Whats the differences between polonius in datalog and -Zpolonius and -Zpolonius=legacy and -Zpolonius=next ?Do they actually implement the flow-sensitive subst relation and region(contain Loans instead of Points) ? Is the location sensitive means flow-sensitive subst relation ? I'm confused about the above questions, thanks for you help
Hello,
I'm seeking clarification on several aspects of Polonius and its implementations:
Differences Between Polonius Implementations:
What are the distinctions between the original Datalog-based Polonius and the -Zpolonius, -Zpolonius=legacy, and -Zpolonius=next implementations in Rust?
Flow-Sensitive Substitution Relation:
Do these implementations support a flow-sensitive substitution relation, and how is it represented?
Region vs. Loan Tracking:
In Polonius, is the term region synonymous with loan? If not, how do they differ in the analysis?
Location Sensitivity and Flow Sensitivity:
Does location sensitivity imply flow sensitivity in the context of Polonius?
I appreciate any insights or resources that can help clarify these points.

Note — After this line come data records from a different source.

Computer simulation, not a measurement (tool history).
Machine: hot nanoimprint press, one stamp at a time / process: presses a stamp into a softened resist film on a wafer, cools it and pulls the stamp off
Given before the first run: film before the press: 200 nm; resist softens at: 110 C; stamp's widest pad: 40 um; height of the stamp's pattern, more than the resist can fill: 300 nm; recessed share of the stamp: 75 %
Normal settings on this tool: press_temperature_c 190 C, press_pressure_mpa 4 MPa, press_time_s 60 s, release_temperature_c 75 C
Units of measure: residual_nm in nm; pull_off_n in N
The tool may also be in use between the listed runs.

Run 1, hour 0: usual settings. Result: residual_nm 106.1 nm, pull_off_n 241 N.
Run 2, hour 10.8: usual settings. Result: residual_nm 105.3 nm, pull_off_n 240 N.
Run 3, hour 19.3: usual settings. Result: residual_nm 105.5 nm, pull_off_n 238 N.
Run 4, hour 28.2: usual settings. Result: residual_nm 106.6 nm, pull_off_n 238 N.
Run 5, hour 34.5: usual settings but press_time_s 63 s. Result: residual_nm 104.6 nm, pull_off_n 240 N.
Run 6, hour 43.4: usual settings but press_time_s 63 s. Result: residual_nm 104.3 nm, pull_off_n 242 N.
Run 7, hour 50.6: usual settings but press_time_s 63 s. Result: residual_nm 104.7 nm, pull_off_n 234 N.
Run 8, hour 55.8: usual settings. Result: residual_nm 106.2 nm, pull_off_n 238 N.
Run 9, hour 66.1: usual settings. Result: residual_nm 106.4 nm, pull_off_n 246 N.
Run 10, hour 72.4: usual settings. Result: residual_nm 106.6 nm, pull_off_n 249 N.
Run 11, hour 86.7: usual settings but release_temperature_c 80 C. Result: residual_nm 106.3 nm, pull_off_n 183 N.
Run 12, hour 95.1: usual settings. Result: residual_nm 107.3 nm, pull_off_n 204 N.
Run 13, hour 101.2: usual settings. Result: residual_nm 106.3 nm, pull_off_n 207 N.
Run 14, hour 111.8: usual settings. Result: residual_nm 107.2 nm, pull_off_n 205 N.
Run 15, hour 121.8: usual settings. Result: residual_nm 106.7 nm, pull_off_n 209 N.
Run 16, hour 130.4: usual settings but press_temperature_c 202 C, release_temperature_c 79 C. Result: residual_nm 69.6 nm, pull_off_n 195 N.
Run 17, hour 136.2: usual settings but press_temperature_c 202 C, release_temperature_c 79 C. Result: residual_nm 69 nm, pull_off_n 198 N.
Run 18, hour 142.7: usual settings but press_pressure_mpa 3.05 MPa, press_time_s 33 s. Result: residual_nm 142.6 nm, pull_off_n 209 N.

These are the same and are the Datalog-based Polonius.
-ZPolonius
-ZPolonius=legacy
This is the one implemented in rustc.
-ZPolonius=next
What exactly distinguishes what they can handle is both a moving target, and not formally documented as far as I know. This is a good thread to follow since you're interested in the topic. This recent PR outlines a possible "Polonius Alpha". You could also check out the tests that highlight some differences between the different borrow checkers.
The level of detail you desire to know may require looking at the source code and/or talking to the devs working on Polonius.
AFAIK both are more flow-sensitive than NLL, but the datalog version covers more. I'm not sure what exactly distinguishes "flow sensitively" from "location sensitive subtyping", if anything. (As an interested outsider I use them pretty interchangeably).
The Polonius Alpha PR says
This PR reworks the location-sensitive analysis into what we think is a worthwhile subset of the datalog analysis. A sort of polonius alpha analysis that handles NLL problem case 3 and more, but is still using the faster "reachability as an approximation of liveness", as well as the same loans-in-scope computation as NLLs -- and thus doesn't handle full flow-sensitivity like the datalog implementation.
[...]
I've added tests with improvements, like the NLL problem case 3 and others, as well as some that behave the same as NLLs today and are thus worse than the datalog implementation
As for the implementation, you're probably best off looking at source code or talking to compiler devs. As a starting point, perhaps checkout the PRs linked here. And of course the changes in the Polonius Alpha PR.
Both NLL and Polonius distinguish between lifetimes/regions and loans/borrows. For example, see here. The "kills" are still a part of the Polonius algorithm. The Polonius Alpha removes some amount of kill analysis, whatever that means. (I'm not really in a position to attempt a more precise definition of regions, loans, kills, etc. as used in the different borrow checker implementations / by the primary devs, though.)